Saturday 15 December 2007

A Handmade Life

Sometimes, life just shines. For me, it always seems to happen when I feel at my lowest point. It's like the universe finds a really dramatic way of reminding me just how silly I am for ever thinking the world is a bad place.

I decided to enter a scholarship contest for a journalism conference I've been wanting to attend for years. Maybe this year will be different. After all, I got a scholarship to London so perhaps the scholarship gods are still up there, waiting to gift me with something else. The only problem is, I've been way too busy to get my materials together. So, of course, I did it at the absolute last minute. That resulted, as it always does, in tons of stress and way too much effort.

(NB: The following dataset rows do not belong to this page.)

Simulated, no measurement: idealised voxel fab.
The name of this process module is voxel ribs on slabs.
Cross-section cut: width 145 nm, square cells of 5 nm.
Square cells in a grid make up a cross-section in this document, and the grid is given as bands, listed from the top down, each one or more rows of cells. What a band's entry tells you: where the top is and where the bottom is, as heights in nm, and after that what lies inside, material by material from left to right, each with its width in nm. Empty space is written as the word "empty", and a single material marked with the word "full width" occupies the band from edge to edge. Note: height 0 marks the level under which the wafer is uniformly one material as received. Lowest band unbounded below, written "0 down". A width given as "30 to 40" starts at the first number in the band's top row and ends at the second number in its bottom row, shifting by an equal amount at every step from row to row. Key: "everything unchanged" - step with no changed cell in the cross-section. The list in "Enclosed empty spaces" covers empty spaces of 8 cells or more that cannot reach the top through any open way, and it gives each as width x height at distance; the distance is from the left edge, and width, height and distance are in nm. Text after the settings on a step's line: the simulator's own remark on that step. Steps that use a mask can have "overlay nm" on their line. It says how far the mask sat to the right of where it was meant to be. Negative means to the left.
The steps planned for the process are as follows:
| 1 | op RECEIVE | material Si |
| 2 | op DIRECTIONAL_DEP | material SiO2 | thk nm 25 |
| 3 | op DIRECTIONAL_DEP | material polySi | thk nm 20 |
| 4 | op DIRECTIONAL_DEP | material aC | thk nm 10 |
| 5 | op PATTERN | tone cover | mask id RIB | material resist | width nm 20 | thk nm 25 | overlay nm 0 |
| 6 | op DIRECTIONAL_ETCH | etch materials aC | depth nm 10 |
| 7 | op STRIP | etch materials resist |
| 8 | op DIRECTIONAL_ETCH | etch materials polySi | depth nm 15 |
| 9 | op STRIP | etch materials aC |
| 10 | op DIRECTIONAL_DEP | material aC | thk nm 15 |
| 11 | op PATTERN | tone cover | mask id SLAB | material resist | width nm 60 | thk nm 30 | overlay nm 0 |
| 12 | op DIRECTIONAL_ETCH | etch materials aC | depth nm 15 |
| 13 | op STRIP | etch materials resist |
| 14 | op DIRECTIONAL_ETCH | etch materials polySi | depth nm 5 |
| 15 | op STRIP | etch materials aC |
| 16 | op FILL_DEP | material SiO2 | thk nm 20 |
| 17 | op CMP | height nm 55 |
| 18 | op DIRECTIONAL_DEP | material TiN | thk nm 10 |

The path actually started in Germany, where my friends Sonja and Dominic helped me by rushing to the store to buy me a new color ink cartridge and waiting with me for two hours while the printer slooooooooowly coughed out each sheet. Dominic was in charge of the computer and Sonja was the organizer of each particular story. I needed five copies of each and there were two stories per entry and four entries in total. I didn't have enough of what they printed, so when I went to my friend Uschi's, she and her husband printed me out another 7 copies. Then I called T in London and asked if he could print me another 30 pages at work.

Still, it wasn't enough. So I got up early this morning and rushed to a color copy shop then on to a computer/print shop, where I found a few stories online and put them into a word document, then my friend at the print shop printed them out for me. He was apparently reading my stories and commenting on them as they came out. "I like how you described that restaurant owner," he laughed. "If you get the scholarship, you should take me to dinner as a thanks for helping you make your deadline."

He was really quite funny. He was also correcting the prices of the meals in my stories by showing me where I indicated prices in dollars rather than pounds. Perhaps I should hire him as my editor!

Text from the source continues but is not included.